Unification Minister Ryoo Kihl-jae takes an oath yesterday at a parliamentary audit. [NEWSIS]

Seoul’s top North Korea policymaker said yesterday the government is willing to discuss lifting economic sanctions on Pyongyang at upcoming high-level talks.

The National Assembly yesterday held an audit of the Ministry of Unification, and lawmakers from both the ruling and opposition parties urged the Park Geun-hye administration to lift the sanctions, imposed by the previous government to punish the North for sinking the Cheonan warship in 2010.

The sanctions, better known as the May 24 measures, bar all exchanges and trade between the two Koreas.

“The May 24 measures are punitive actions for the North’s sinking of the Cheonan so the North must act first [to end them],” said Unification Minister Ryoo Kihl-jae at the hearing.

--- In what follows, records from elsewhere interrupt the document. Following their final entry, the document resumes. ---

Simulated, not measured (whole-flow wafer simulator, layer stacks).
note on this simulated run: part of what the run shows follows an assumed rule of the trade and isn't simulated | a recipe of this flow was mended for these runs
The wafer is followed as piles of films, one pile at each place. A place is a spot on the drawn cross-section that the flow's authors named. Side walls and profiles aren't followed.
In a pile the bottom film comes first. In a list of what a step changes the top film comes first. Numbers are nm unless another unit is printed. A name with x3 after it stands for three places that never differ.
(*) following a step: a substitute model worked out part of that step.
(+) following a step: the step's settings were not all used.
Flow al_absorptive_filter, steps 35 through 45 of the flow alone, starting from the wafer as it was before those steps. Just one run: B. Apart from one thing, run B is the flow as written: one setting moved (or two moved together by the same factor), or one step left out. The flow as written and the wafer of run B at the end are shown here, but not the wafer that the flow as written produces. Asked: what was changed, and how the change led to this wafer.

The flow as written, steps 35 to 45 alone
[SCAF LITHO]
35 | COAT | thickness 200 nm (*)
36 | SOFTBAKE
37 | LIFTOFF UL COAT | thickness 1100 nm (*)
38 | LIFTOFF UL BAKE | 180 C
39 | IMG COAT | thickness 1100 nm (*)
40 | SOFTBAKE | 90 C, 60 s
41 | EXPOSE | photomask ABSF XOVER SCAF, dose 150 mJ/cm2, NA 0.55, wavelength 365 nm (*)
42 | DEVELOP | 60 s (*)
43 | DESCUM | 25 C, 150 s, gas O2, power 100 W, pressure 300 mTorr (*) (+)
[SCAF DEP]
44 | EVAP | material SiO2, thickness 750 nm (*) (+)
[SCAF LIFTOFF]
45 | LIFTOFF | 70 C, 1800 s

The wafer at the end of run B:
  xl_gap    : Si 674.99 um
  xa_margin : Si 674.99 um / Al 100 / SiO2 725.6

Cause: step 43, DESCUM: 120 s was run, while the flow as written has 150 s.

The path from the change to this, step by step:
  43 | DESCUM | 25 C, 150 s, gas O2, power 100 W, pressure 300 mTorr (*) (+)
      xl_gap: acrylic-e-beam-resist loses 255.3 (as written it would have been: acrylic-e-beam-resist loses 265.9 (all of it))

“But it has been four to five years since the measures were imposed, and the two Koreas must have a discussion to resolve them.”

Despite an international probe’s conclusion that the warship was torpedoed by the North, Pyongyang has insisted on its innocence. The South has demanded the North admit to its action and apologize as conditions to lift the sanctions.

“The government has no intention to maintain the May 24 measures forever,” Ryoo said. “We have to look into why they were imposed, and the two Koreas must work together to prevent another conflict on the Korean Peninsula.”

Admitting that keeping the sanctions could paralyze inter-Korean relations, Ryoo said the two Koreas must have candid talks to persuade the public of the need for change. “Although we have to wait and see, we will do the best to utilize the upcoming opportunity,” he said.

Ryoo was referring to planned high-level government talks the two Koreas agreed to hold as early as later this month. During last week’s surprise visit to Incheon by top North officials, including Vice Marshal Hwang Pyong-so, presumed to be the second most powerful man in Pyongyang, the two Koreas agreed to talk.

The minister, however, was pessimistic about ending the May 24 measures before the talks. “We want to use the top delegation’s visit as an opportunity and as momentum to improve inter-Korean ties, but we will not reconsider our North Korea policy just for that,” he said. “The government will not change its stance just because some top officials came here.”

At the audit, lawmakers from both the conservative ruling Saenuri Party and the liberal main opposition New Politics Alliance for Democracy urged the ministry to lift the sanctions to improve inter-Korean ties.

While the unification ministry appeared to be ready to talk about lifting the May 24 measures, it showed reluctance toward restarting the Mount Kumgang tour program, citing concerns that Pyongyang could finance its nuclear arms programs with the profit.

“The South Korean people and the international community continue to show concerns about the North’s continuous nuclear development and improved nuclear capability,” the ministry said in a report to the National Assembly’s Foreign Affairs and Unification Committee submitted on Tuesday before yesterday’s audit. “A plan to resume Mount Kumgang tours should be created with a direction to resolving such concerns.”

Seoul suspended the tours to the North’s scenic mountain after a South Korean tourist was fatally shot by a North Korean soldier in July 2008.